If you teach elementary, you probably know (and use) popsicle sticks to call on students to answer questions. I’m not sure if this is something used in secondary, but for those of you that aren’t elementary or don’t know about this tool, I’ll do a quick explanation of how they are typically used.
Students names (or classroom #) are written on popsicle sticks (I keep extra sticks on hand for new students or visitors). The teacher draws a stick and that student is expected to answer whatever question the teacher has asked. It’s supposed to be a way to make sure teachers aren’t calling on the same students over and over again and to make sure all students are paying attention and participating.
Pretty standard, seemingly mundane stuff in the education world. It was suggested to me by a principal to use this tool my first year of teaching. I did. And as I’ve continued to use them, like anything else, I recognized drawbacks and problems to the popsicle sticks.
Mainly, for a shy, introverted student, it’s stress-inducing. I started thinking back to when I was in school and how much I hated being called on when I didn’t raise my hand. I was very shy and quiet (still am for the most part), and really, really, really just wanted to be a wallflower (still do for the most part) and not have any attention paid to me. When I was called to answer a question I wasn’t 110% sure of the answer, it was terrifying to me.
So why was I putting my students through this if I hated it myself as a student?
On the flip side of this internal debate (I love to do this to myself), without having to give constant assignments and trusting the answers were truly their own, how was I going to make sure my students understood the content being discussed at the moment?
Here are two ways I changed up how I use popsicle sticks.
Pass or Play
One day, as a spur of the moment thing, I decided to use the sticks a bit differently. I told my students we were going to play Pass or Play. I would ask them a question about the content/subject matter we were working on at the time, and draw a stick. If they didn’t know the answer, they could pass, I would put their stick back in the jar to be drawn again randomly later on. On the second draw, they would have to answer whatever question was being asked, which may or may not be the same question, depending on whether I drew their stick twice in a row or not. If they knew the answer, they could give it, or play.

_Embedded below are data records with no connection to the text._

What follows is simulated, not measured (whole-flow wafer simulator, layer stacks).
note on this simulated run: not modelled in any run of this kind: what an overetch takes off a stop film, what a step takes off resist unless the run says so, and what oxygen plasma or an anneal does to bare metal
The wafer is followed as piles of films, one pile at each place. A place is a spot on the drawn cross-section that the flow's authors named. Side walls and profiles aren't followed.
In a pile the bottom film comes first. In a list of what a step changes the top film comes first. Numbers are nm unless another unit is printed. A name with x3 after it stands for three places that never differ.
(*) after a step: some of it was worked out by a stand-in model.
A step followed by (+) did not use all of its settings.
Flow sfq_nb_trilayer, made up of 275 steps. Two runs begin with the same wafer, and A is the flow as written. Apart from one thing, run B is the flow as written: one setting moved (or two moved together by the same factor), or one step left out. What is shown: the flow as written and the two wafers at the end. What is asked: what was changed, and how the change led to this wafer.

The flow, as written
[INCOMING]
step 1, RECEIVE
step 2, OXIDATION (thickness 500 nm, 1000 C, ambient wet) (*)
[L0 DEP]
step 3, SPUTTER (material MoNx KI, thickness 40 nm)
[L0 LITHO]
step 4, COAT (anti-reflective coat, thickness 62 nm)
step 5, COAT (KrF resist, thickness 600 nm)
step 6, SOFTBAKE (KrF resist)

They were so excited to be playing a game! Many were eager to see if their stick was drawn and if they would be ready for the question. If it was a question they were allowed to use a book or their notes, some would be furiously looking through whatever resource they could use as I shook the jar of sticks and started to draw, wanting to be ready to give their answer (I always give the question first and a bit of time for them to think about or find the answer before I draw a stick, again to alleviate some of that anxiety). Some would already know the answer, and would be raising their hand (even though there’s no need, just out of habit). A few were still sitting and/or staring into space (there almost always will be one or two), but for the most part, everyone was engaged and excited about the sticks.
Why were they excited?
They had a choice.
It was up to them if they were going to answer the question or not. If they knew the answer, they could give it, and their stick would no longer be in play, and I moved onto the next question and next stick. For some, that was a relief. For others, they would beg me to put their stick back in so they could keep playing (I don’t put them back in until all sticks have been used). If they weren’t ready with an answer, they could pass and I would draw the next stick. I always remind them to look for or try to think of or find an answer to give in case I immediately draw their stick again. It’s always quite humorous when I draw their stick back to back. The groans and laughter of getting ‘caught by the stick’ is amusing. I tell them the sticks REALLY want to know what they are thinking, and they smile and give an answer (on those rare occasions I’ve got a really stubborn, shy student that will try to wait things out and not give an answer, I just tell them their stick will go back in and keep getting pulled for all eternity, or just try an answer, right or wrong, so we can all learn from it…it generally works and gets them to answer…eventually). It’s lighthearted and fun. If they got it wrong, it was okay, I still took their stick out of play. They had tried to answer, and I knew they may be having trouble with that concept or perhaps just didn’t understand the question.
Either way, it gave me something to go on, rather than waiting on an assignment later on down the road. It was quick information on what they were thinking, right then and there. When all the students have been called on to give an answer to a question, the sticks go right back in the jar and we start all over, or we move on to another activity/lesson.
Last year, I found myself with extra sets of sticks, and again, on the spur of the moment (I do this quite a bit), I found a new way to use them.
Bear with me just a moment as I set this up.
The way I have the classroom set up is I have what I call my ‘workstation’, where my computer and document camera are at and other things I need when in full teaching mode. Students have fairly free access to this area. I keep my ‘regular’ sticks there to use on a daily basis.
My ‘office’ is on the opposite side of the classroom where my typical teacher desk, manuals, piles of paperwork, etc. are located. I tell my students a Kraken lives in my office desk and under no uncertain terms are they allowed in my office, or the Kraken will get them. This was a pretty easy sell with my third graders. It has also been a surprisingly easy sell with my fifth graders this year (or perhaps they just enjoy humoring me). This is where I keep my ‘tricky sticks’. This gives me sticks to use no matter where I am in the classroom (I like to be on the move quite a bit).
The tricky sticks are just two sets of sticks for each student. If I draw their first stick, they can choose the normal pass or play option as described above. The second stick is the ‘tricky stick’. They don’t have an option with this one. Once the second stick is drawn, they have to answer whatever the question is.
This usually has someone issuing this sound effect…
They get excited (with a few groans in the studio audience) when they see me going over to the tricky sticks. It’s really a sign from the stick gods that a student must have special knowledge to share on those rare occasions I draw their stick, they pass, I draw it immediately again, they answer, and I draw the dreaded tricky stick on the third straight pull (it’s rare, but does happen). This gets the entire class all excited and animated, as you can imagine.
The best part about all this?
They are engaged and still have a choice (at least on the first pull of the stick).
Just these simple tweaks on a simple classroom management tool has been great for my students and for me as well. There’s less stress on them at the randomness of it all. I feel less guilty for putting that stress on them in the first place. It’s something to try, at the very least to mix things up.